News Release

Colorado State Hurricane Forecast Team Predicts Active 1999 Season With Double The Chance Of A Major Storm Landfall On The East Coast

Peer-Reviewed Publication

Colorado State University

Note to editors: Forecast totals are in the attached chart. The complete hurricane forecast and related research and press releases are available on the World Wide Web at:
http://tropical.atmos.colostate.edu/forecasts/index.html

FORT COLLINS--The Colorado State University hurricane forecast team led by William Gray, a nationally recognized expert on tropical storms, is calling for a 1999 season as active as the one that just ended.

During the June 1-Nov. 30, 1999, season, Gray and his colleagues are predicting that 14 named storms, nine hurricanes and four intense hurricanes will form in the Atlantic Basin.

In addition, the forecast suggests the U.S. Atlantic coast has about twice the chance of being hit by a major storm with winds of 111 mph or above compared with long-term averages, while the Gulf Coast faces a 150 percent greater probability of landfall by a major hurricane. The probability of a Caribbean Basin major storm landfall is similar to that of the U.S. East Coast.

(A more detailed description of these landfall probabilities for the U.S. Atlantic and Gulf coasts for 1999 will be listed on the Web at the site given above on Dec. 10.)

"We expect a season nearly as active as this year's (1998)," Gray said. "Of particular importance is our prediction that four intense hurricanes will form. Major hurricanes, on a statistical basis, cause the majority of hurricane-spawned destruction.

"We feel the 1999 season will be comparable to the one just past and not too much weaker than the 1995 and 1996 seasons, both of which were very busy," Gray said. "Climatic evidence strongly suggests that we are embarking on a new era of enhanced major hurricane activity."

The 1999 season also should produce more low-latitude storms, between 10 and 23 degrees north, that will affect the Caribbean. In active seasons such as the one that Gray's team is projecting, there is a higher occurrence of low-latitude major hurricanes.

The predicted 14 tropical storms, nine hurricanes and four intense hurricanes compare to 14, 10 and three that occurred in 1998. Long-term statistical averages yield 9.3 tropical storms, 5.8 hurricanes and 2.2 intense hurricanes annually.

The four-year period from 1995-98 was the most active four consecutive years of hurricane activity on record, Gray said, yielding 53 named storms, 33 hurricanes and 15 major hurricanes. Gray and his associates believe this signals the beginning of a "new era" of more major hurricane activity and more intense-storm landfalls along the East Coast and in the Caribbean Basin.

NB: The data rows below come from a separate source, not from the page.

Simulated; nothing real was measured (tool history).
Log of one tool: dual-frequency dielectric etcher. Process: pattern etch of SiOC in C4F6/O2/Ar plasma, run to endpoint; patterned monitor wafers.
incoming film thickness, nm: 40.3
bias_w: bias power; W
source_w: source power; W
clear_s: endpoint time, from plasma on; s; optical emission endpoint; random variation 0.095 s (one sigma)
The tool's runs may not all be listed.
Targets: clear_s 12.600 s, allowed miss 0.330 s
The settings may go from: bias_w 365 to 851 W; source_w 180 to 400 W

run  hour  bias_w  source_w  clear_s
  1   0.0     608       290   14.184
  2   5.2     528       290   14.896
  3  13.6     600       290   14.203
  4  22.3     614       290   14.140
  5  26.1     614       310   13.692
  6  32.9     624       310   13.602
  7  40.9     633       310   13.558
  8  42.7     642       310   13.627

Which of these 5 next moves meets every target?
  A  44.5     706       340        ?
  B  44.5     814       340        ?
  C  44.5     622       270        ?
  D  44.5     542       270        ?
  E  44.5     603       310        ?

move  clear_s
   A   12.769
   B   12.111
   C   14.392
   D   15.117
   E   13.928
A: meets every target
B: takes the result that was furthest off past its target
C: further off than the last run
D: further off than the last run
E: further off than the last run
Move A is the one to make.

The periods 1900-25 and 1970-94 were relatively quiescent in terms of major hurricane activity, Gray said, while seasons from the early 1930s through the late 1960s generally were more active and more intense storms lashed the Atlantic coast. He attributes this to a phenomenon called the Atlantic Ocean thermohaline circulation system, or Atlantic conveyor belt, which moves waters northward from the vicinity of the Caribbean to an area east of Greenland. There, the current sinks to deep levels, moves southward and flows into the South Atlantic Ocean and beyond.

Warm water and high salinity in the conveyor belt strengthen it, producing more active hurricane seasons and more major landfalling storms (Saffir-Simpson category 3-5 storms with winds of 111 mph or above) along the eastern seaboard, Gray said.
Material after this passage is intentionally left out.